Suppose I have this:
$\frac{6^{666}}{2^{6}}$ (mod $125$)
I saw it is possible to reduce only the numerator's power modulo Euler's phi function. Can someone explain why is that possible?
It is essentially this:
$\frac{6^{666 \space (mod \phi(125))}}{2^{6}}$ (mod $125$)

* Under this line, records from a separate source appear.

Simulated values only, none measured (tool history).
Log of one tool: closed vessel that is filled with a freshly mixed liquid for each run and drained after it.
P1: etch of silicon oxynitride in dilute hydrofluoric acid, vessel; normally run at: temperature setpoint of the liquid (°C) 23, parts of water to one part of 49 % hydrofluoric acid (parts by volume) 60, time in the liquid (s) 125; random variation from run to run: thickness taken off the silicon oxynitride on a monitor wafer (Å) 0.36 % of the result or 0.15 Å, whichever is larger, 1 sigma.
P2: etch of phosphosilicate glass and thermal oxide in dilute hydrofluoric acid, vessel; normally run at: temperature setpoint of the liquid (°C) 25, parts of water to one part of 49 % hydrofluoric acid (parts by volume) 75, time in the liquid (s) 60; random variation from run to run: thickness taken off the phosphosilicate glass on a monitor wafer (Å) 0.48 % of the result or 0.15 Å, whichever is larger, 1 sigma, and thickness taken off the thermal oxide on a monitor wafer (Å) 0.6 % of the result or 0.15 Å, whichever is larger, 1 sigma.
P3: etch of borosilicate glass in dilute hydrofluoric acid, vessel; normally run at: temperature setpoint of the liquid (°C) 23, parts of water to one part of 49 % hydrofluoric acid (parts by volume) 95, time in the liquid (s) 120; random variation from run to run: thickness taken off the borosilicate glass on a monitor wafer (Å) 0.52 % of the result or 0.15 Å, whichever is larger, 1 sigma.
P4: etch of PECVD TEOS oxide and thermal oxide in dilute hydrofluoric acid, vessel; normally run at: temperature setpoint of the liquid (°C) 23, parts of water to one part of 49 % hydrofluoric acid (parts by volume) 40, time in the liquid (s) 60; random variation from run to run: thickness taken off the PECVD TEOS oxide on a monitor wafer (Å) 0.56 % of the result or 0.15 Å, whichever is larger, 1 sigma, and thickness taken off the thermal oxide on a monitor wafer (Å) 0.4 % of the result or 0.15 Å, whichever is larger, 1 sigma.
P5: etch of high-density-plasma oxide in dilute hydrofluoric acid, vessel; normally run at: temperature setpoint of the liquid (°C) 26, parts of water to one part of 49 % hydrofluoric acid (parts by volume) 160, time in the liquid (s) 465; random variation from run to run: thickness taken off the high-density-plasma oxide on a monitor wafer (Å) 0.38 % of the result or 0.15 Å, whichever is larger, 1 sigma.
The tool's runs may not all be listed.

It is valid to mod out arguments of a fraction - just like it is for the arguments sums and products
Lemma $ $ If $\,(B,n)= 1\,$ then $\bmod n\!:\,\ \begin{align}A&\equiv a\\ B&\equiv b\end{align}\,\Rightarrow\, \dfrac{A}B\,\equiv\, \dfrac{a}b,\:$ i.e. $\,A \color{#c00}{B^{-1}}\equiv a\color{#c00}{b^{-1}}$
Proof $\ \ $ Scaling $\: b\equiv B\:$ by $\:b^{-1}B^{-1}\Rightarrow \color{#c00}{B^{-1}\equiv b^{-1}}\,$ by CPR = Congruence Product Rule, so multiplying that by $\, A\equiv a\, $ we obtain $\, A\color{#c00}{B^{-1}}\equiv a\color{#c00}{b^{-1}}$ again by CPR. $ $ Note $b^{-1}$ exists since $\,b\equiv B\pmod{\!n}\Rightarrow (b,n) = (B,n)=1\,$ by gcd mod reduction.
Thus the answer to your question as to "why it works" is that unwinding the definition of a fraction yields a composition of a product and inverse operation - and those operations are "compatible" with modular arithmetic (by Product and Inverse Congruence Rules) hence so too is their composition (modular "division" by units = invertibles = integers $B$ coprime to the modulus).
Similarly the Polynomial Congruence Rule extends to polynomial fractions (rational "functions") or to any expression composed of sum, product, and inverse operations (where the inverses all exist) by a simple inductive proof.
See this answer for much further discussion.
As $2$ is relatively prime to $125$ then $2$ is invertable so there is a $[\frac 12]$ so that $2[\frac 12]\equiv 1 \pmod {125}$ (just let $[\frac 12] = 63$ but we don't actually care what $[\frac 12]$ is; just that it exists) so for any $m = 2^jb$ then $\frac m{2^j}\equiv \frac m{2^j}(2^j*[\frac 12]^j) \equiv m*[\frac 12]^j$.
So $\frac {6^{666}}{2^6} \equiv 6^{666}[\frac 12]^6 \equiv 6^{\phi (666)}[\frac 12]^6\pmod {125}$
For notation purposes it is pefectly acceptable to write $\frac 12 \equiv 63 \pmod {125}$ and to use the fraction notation. (Although it's perhaps misleading to use the $2^{-1} \equiv 63 \pmod {125}$ notation instead.)
It's just important to realize that the residuce class is not $\{\frac 12 + 125k| k \in \mathbb Z\}$ but $\{m|2m \equiv 1 \pmod 125\} = \{m|\exists k\in \mathbb Z; 2m = 1 + 125k\}=\{m|2m = 1 + 125k$ for some odd $k\} =\{\frac {1+125(2k+1)}2| k \in \mathbb Z\}=\{63+ 125k|k \in \mathbb Z\}$.
And it's important to realize that if $k$ and $n$ arent relatively prime there isn't and such $k^{-1} \mod n$ and we can't use $\frac 1k \pmod n$